Thursday, August 4, 2011

WHERE THE FABULOUS FOUNDING FATHERS WENT WRONG

The title should reveal to you how I feel about our Founding Fathers, who conceived the most wonderful of societies based on the most enlightened of ideas.  History testifies to how right they were.

But, alas, alack, they were not infallible nor omniscient nor free of error.  They were human, and in the writing of our glorious Constitution, they made errors.

Herein is my list of those errors…ideas incorporated in the Constitution that are flat out wrong, some that are arguably wrong, and those that are wrong because they are lacking in clarity:

Article I, Sec. 2
“Representatives…shall be apportioned among the several states…according to their respective numbers, which shall be determined by adding to the whole number of free persons…three-fifths of all other persons.”

“All other persons”, I guess, was a euphemism for “slaves”.  The FF could not say “all other men” because then it would clash head-on with the principle tenet of the Constitution they spelled out in the Declaration of Independence:  “We hold these Truths to be self-evident, that all Men are created equal, that they are endowed by their Creator with certain unalienable Rights, that among these are…Liberty.”

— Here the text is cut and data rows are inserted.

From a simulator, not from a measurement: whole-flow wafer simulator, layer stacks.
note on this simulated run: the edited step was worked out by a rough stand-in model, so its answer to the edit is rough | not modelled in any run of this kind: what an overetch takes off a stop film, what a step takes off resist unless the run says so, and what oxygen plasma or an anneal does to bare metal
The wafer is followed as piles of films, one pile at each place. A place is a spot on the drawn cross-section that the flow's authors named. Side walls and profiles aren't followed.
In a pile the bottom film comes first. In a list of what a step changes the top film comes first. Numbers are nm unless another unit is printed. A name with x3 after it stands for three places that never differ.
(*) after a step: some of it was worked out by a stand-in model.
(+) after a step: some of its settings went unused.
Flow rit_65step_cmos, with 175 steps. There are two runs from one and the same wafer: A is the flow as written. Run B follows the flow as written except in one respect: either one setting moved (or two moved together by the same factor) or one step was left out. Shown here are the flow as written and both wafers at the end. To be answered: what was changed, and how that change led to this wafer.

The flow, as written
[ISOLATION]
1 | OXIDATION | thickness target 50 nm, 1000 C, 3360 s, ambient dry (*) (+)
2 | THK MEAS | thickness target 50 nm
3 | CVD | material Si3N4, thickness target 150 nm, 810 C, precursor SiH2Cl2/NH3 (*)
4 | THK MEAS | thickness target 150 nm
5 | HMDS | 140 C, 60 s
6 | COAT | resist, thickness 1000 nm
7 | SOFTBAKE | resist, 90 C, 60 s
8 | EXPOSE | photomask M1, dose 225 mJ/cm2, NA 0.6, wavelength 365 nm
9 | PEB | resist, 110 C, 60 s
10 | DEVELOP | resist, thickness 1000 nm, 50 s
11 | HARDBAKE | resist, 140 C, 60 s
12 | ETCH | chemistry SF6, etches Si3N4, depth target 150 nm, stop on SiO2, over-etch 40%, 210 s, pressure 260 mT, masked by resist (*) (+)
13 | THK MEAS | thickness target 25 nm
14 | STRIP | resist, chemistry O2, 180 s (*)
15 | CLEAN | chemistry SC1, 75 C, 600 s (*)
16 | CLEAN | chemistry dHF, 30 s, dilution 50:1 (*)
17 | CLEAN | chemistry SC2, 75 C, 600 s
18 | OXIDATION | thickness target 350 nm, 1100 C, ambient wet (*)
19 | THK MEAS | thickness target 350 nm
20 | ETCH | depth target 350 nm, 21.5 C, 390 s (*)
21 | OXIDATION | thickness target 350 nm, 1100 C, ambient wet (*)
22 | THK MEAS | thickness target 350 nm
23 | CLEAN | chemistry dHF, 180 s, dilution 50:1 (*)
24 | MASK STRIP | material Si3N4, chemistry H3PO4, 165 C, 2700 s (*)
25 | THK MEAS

The FF should have rejected slavery as an abhorrent denigration of the luminous concept of liberty, which they extolled.  Instead, they confirmed it.  ERROR


Article I, Sec. 8
        “The Congress shall have power to lay and collect taxes, duties, imposts and excises”

All taxes of any kind, shape or manner, are violations of a taxpayer’s freedom.  They are the forceful taking of my property
without my consent…property to which I have an unalienable right, as a product of my life, to retain and/or dispose of as I, and I alone, see fit.   No matter the uses, benevolent or otherwise, to which taxes may be put, each and every tax is contradictory to, and a repudiation of, the concept of freedom.  If the government needs funds, in a freedom-based country like America, it must do so without denying that base on which it rests.  ERROR

      “The Congress shall have the power to regulate commerce …among the several states”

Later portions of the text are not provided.